Walking around San Francisco for a day is probably one of the best ways to test a camera. I was considering getting an Olympus E-M5 II for this trip but decided I hadn’t done enough with the Fuji X100T yet to start exploring other cameras.
Exploring San Francisco – X100T
It was one of those rare sunny days in San Francisco. I’m not sure I’ve ever experienced that before. I’ve been to this city more times than I can count, and it’s been cloudy, overcast, or raining every time. My theory is that it’s because I left my sunglasses at home. I have this rare talent of controlling the weather like that. If I want to produce an amazing sunset, all I have to do is run out of battery power in my camera. I don’t bring a jacket if I want to make it cold and windy. Works almost every time.

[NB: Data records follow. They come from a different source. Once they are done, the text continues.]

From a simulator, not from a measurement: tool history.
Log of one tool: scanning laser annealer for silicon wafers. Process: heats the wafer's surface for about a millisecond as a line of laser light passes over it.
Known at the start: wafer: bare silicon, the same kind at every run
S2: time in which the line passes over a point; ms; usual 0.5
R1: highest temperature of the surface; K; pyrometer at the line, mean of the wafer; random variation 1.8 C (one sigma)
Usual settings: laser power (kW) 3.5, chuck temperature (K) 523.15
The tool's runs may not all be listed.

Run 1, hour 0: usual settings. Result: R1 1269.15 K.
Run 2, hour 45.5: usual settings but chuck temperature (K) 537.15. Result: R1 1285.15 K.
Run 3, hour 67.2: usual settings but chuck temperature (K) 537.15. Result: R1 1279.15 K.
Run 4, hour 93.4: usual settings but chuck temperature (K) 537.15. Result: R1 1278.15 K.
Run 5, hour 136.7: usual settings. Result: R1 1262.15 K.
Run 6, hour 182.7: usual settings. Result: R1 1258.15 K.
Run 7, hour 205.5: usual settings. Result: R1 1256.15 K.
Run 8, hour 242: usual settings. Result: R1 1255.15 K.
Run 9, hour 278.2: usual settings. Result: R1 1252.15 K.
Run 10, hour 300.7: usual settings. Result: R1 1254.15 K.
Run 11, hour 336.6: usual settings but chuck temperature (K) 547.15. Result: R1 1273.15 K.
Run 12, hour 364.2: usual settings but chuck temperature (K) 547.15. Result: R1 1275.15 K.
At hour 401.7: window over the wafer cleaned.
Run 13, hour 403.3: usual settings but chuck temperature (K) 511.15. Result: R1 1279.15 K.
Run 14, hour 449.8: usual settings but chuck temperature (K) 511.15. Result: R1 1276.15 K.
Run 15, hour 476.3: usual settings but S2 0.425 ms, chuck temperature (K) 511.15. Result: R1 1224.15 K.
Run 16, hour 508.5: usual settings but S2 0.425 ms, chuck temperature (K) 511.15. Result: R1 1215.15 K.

So these shots are all JPEG using the standard Provia camera profile with the Color set to -2, Highlights to -2 Soft, and Shadows set to +0, with everything else set to Zero or Off. That seems to be where I’ve landed as my favorite look to work with in post. Sometimes, I’ll move shadows around from +2 Hard to -2 Soft, depending on whether I use other camera profiles, like Velvia or Classic Chrome. With B&W, I usually like to go hard on the Shadows. But I don’t shoot B&W with camera profiles very often.
Fuji X100T With VSCO
I also did something I usually don’t do on most of these. I used the VSCO presets. I often times like to create my own looks but wanted to give some other looks a try for once. VSCO is pretty good for that classic film look but you run the risk of looking like every other Instagram shooter where you blindly cycle through presets until you find one that works for your shot and of course everything is overly faded in a bad way.
Instead, I try to pick a film stock I like that gives the image color and tone that I feel compliments what is going on. Then, I go in and adjust contrast, saturation, and tones before using the adjustment brush to add clarity, contrast, or extra local enhancements to areas I want the eye to be drawn to.